DiMaggio's Streak

It's been a hotly debated scientific question for decades: was Joe DiMaggio's 56-game hitting streak a genuine statistical outlier, or is it an expected statistical aberration, given the long history of major league baseball? I'd optimistically assumed, based on the work of Harvard physicist Ed Purcell (as cited by Stephen Jay Gould) that DiMaggio was the real deal. Here's Gould:

Purcell calculated that to make it likely (probability greater than 50 percent) that a run of even fifty games will occur once in the history of baseball up to now (and fifty-six is a lot more than fifty in this kind of league), baseball's rosters would have to include either four lifetime .400 batters or fifty-two lifetime .350 batters over careers of one thousand games. In actuality, only three men have lifetime batting averages in excess of .350, and no one is anywhere near .400 (Ty Cobb at .367, Rogers Hornsby at .358, and Shoeless Joe Jackson at .356). DiMaggio's streak is the most extraordinary thing that ever happened in American sports.

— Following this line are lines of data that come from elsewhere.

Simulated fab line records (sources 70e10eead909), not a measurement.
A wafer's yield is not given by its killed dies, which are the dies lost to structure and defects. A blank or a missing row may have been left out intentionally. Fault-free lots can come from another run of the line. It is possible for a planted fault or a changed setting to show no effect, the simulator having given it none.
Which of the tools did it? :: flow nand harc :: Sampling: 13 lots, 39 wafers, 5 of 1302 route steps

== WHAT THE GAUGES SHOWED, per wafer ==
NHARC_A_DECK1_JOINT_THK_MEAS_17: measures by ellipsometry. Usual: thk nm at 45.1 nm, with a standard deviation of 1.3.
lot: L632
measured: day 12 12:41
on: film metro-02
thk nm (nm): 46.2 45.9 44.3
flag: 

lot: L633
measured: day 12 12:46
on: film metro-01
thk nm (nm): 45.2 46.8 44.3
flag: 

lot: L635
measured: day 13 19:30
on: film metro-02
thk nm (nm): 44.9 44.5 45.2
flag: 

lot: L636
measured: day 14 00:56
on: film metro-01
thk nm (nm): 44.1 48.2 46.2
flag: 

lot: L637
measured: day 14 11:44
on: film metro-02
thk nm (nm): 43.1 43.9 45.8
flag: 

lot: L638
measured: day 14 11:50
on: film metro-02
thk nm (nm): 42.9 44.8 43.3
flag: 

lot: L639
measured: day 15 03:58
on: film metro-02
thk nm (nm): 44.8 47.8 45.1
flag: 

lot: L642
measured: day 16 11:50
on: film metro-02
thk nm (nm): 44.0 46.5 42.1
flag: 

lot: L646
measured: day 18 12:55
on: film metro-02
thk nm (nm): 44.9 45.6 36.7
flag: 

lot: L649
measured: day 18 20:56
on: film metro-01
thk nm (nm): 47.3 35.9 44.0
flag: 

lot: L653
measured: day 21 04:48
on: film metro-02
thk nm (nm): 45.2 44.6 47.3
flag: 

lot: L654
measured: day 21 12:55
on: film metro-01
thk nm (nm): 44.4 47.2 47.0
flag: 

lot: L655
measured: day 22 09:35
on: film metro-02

But science, with its relentless pursuit of fact and abhorrence of anomalies, has apparently concluded that DiMaggio wasn't so special after all. In their latest excellent podcast, Radiolab interviews Steve Strogatz, a mathematician at Cornell, who worked with his student Sam Arbesman to simulate the history of MLB only to demonstrate that there was nothing statistically freakish about DiMaggio's hitting streak. Others, however, aren't quite so sure. The controversy continues.

More like this

I don't understand what you mean - the streak is a remarkable achievement. It's strange that it is 12 games longer than the 2nd longest streak. Can't it also be something that one would reasonably expect to happen to someone in the long history of baseball?

As a comparison, you might take any number of scientific discoveries and say that it was remarkable that scientist X discovered it (say evolution). If Darwin and Wallace had never lived - someone else would have eventually come up with the idea of natural selection because that's where the evidence pointed. They are still remarkable for recognizing it first.

I think there's a difference between saying that DiMaggio's streak was not remarkable and saying that it is not earth-shattering that someone managed to hit in 56 straight games at some point.

Also - in the passage you quote, it appears that Purcell calculated based on careers of 1000 games. This is a pretty large flaw as I see it, given that even with the old season length of 154 games, that's 6.5 seasons. Lots of players play more or less every day for 15 years.

Did you know that during the two months of DiMaggio's streak, Ted Williams actually hit for a higher average than DiMaggio? What what amazing about DiMaggio's streak wasn't his great hitting, but the distribution of it.